Thirty-one years ago, Blanch Stuart (Betty) Scott hung up her helmet and goggles for good and declared there was no future for women in flying except as an avocation. She made this decision (as reported here last week) after surviving six years of daring exhibition flying. Her conclusions still appear to be sound and applicable to today's 5,000 women pilots who are competing against 335,000 male airmen for equal status in flying.

Other women took up where Betty Scott left off, in the belief that the public could be made to accept them as safe and reliable pilots--not exhibition freaks--and the aviation industry would grant them equal opportunities with men in important flying positions. They worked hard at it.

In addition to gambling their lives, they gladly accepted the rugged life that went with operating aircraft. Barked knuckles, skinned shins, torn fingernails, sun and wind burn producing leatherlike complexions and rat's-nest hair-dos never stopped able airwomen like Jacqueline Cochran, Arlene Davis, Helen Richey, Amelia Earhart, Viola Gentry, Nancy Harkness Love, Ruth Nichols, Blanche Noyes, Phoebe Omlie, Louise Thaden, to name but a few who will always be credited with proving they could fly any type aircraft as skillfully as men.

All this hard work succeeded only in bringing applause and fame for themselves, individually. But with the formation of the Women's Airforce Service Pilots (Wasps) in 1942, women pilots as a group got their first break. They fulfilled a critical need for home-front military flying. They ferried primary trainers, four-engined bombers and red-hot fighters from factories to Army air bases and thereby released combat pilots for the global battlefront.

The cause of equality in the air might have achieved its goal had the Wasps been allowed to finish out the war, but Congress discontinued their services a few months before V-E Day and broke hundreds of brave and courageous feminine hearts.

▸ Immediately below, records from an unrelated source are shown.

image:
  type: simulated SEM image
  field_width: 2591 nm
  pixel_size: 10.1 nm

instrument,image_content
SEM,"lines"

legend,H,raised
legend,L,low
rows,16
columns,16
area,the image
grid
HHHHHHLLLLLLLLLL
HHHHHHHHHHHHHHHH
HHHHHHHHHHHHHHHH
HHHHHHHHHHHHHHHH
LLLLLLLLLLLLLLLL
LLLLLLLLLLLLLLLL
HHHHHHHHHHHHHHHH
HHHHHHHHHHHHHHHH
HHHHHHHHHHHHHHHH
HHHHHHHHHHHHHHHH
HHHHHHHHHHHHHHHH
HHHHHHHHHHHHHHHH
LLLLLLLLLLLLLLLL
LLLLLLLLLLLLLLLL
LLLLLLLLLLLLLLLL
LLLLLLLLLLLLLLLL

Since the war, the opportunities for women in professional flying have been extremely dark, what with aircraft production cutbacks and returned servicemen taking up their old civilian flying jobs. Neither the air lines nor the aircraft manufacturers have given much thought to the present or future place of women in the actual flying branches, and these trouble-weary companies did not welcome enthusiastically a recent poll on the subject by this department.

Generally they wanted to shy away from what they called "a delicate matter" without quotation or identification, but nearly all felt that most women didn't want or couldn't be counted upon to maintain permanent flying careers and that the number that did was so small as to warrant attention only as standout exceptions.

However, a few grand airwomen still carry the banner for equality by flying much and talking little. Blanche Noyes of the Civil Aeronautics Administration is one. She pilots a government plane continuously throughout the nation, exhorting communities to provide air marking and showing them how to install this vital, lifesaving aid to air navigation. She's a superb airwoman and is neither dumb nor weak. (Betty Scott said in last week's Wing Talk that it was the encouragement given by women themselves to the age-old belief that they are both the weaker and dumber sex that has prevented them from progressing in aviation on an equal basis with men.)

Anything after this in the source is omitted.